Then the BP oil disaster washed ashore last summer.
After that, the Rigauds say business tanked by 75% as tourists who once flocked here abandoned the sandy beaches and rental cottages. In their place came legions of trash-bag carrying cleanup workers and giant yellow sand-combing machines that prowled the beaches scooping up oil. The Rigauds say their restaurant lost business because most of the cleanup workers had meals catered from out of town.
Like everyone else on this historic island, Sarah and Annette applied for relief from BP right after the well blew last spring. They say they received two checks for $5,000 each. When Ken Feinberg was appointed head of BP's $20 billion claims fund in August, they thought relief was in sight. But instead, they say, Feinberg's operation has put them through a maze of paperwork shuffling that includes months long reviews that go nowhere. Now they, like other businesses here, are on the verge of bankruptcy.

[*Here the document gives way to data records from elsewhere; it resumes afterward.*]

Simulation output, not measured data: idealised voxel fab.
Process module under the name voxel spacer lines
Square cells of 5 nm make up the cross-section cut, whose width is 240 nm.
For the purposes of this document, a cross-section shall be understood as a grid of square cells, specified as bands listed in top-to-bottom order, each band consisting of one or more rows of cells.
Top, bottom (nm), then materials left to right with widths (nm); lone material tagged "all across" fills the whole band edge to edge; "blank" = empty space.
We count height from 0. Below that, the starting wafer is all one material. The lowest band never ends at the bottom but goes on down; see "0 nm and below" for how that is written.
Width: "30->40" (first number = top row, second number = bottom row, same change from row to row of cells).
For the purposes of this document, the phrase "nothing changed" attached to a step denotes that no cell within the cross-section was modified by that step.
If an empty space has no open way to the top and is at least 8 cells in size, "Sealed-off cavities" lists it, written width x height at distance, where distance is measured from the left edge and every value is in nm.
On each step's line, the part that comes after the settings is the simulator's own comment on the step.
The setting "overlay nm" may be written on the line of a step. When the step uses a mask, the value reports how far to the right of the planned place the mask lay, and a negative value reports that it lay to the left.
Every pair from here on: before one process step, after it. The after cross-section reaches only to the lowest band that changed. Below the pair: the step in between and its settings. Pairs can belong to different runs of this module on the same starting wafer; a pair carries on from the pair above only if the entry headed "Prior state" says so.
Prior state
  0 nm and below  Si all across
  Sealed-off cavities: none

"It's been a nightmare," Annette says. "We've filed for claims but don't even know what to ask for because no one in the claims office has the right information. Things change every time we turn around. This is not a game to us. We hope and pray that we'll have money to pay to stay in business."
The Rigauds say even big shots in Washington haven't helped. Grand Isle mayor David Carmardelle spoke to congressional and White House staff about their case, but so far even they haven't been able to help. "It's crazy," Mayor Carmadelle says of the claims process. "Some people around here have gotten checks who never worked a day in their life, and others who have businesses here have received nothing. Feinberg is starting to act more like FEMA did [during Katrina] these days. Seems like the ones who are being honest are having the hardest time getting their money."
Money around here is hard to come by today. The vacationers are long gone, but the tar balls remain. Beach cleanup continues at a much slower pace. People here say the oil is sunk on the bottom, coughing up pieces of hardened crude when the winds and the waves are right. No one here wants to think of what the hot summer will bring, when the water warms and onshore winds blow in any oil that floats to the top. Feinberg's most recent claims report says Gulf fishing stocks will recover quickly, but other scientists question that (see NRDC's David Newman's blog on this here). The truth is no one knows what the oil's impact will be on the wildlife and seafood in the years to come. But already there are signs it may not be good.
Karen Hopkins of Grand Isle's Dean Blanchard Seafood, the largest shrimp buyer in Louisiana, says shrimp catches have been cut in half as many boats were unable to trawl through the oil last year. But what's most worrisome may be what's to come. Karen says no one has been catching a popular white shrimp people here call a "sea bob," usually abundant this time of year. And no one knows why. "Normally we catch 200 to 300 thousand pounds of sea bob in the winter, but this year there"s been none. Even if we get shrimp this year, what will happen the next? It could take several generations for the oil to have an impact."
But fishermen aren't the only ones worried. Small business contractors have been devastated by the drop in tourists, and many wonder if the tourists will ever come back. Take Betty Doud for instance. An experienced house painter, she said she used to have to turn down work in the summer in this usually bustling beach town. But no more. Business dried up for her right after the BP well blew, and the job she was working on was cancelled. Betty says after coming across dead turtles on the beach, she had to leave the area to collect her sanity. She returned last fall, hoping the beaches were clean and BP had really "made it right." Instead she says she's come across oil, tar balls and giant waves of brownish foam on the beach that give her headaches. And adding insult to injury, Betty says, the claims office still hasn't paid her claim, losing paperwork and putting her in a seemingly permanent holding pattern.
A month ago Betty came across a fisherman on the beach who had oiled shrimp in his nets and who complained of burning rashes on his skin. Now she sees crews bringing in giant dump trucks of sand trying to bury the oiled sand on the beach. "They all want to bury it and say the coast is clear," Betty says. "But the oil's not going anywhere. We're surrounded by it and it will just keep coming in with the tide."
Places like Grand Isle are bearing the brunt of the environmental and economic impacts of this oil disaster. But it isn't alone. From Panama City to Gulf Shores to Gulfport, businesses are teetering on the edge. Million-dollar advertising campaigns aren't going to bring the tourists back. Pristine sand and oil-free waters will.
Business owners like Sarah and Annette Rigaud are praying for that this year. But when they look out at the offshore oil platforms in the distance, they are constantly reminded this disaster is not over. They know it could happen again. "We don't want to bring our grandkids here," Annette says. "We don't know what we're exposing them to."
The Rigauds say they can handle disasters like hurricanes, just as generations before them. But a catastrophic oil spill is unchartered territory. They and many others are caught in a dangerous oil experiment in the Gulf. And no one knows how it will turn out.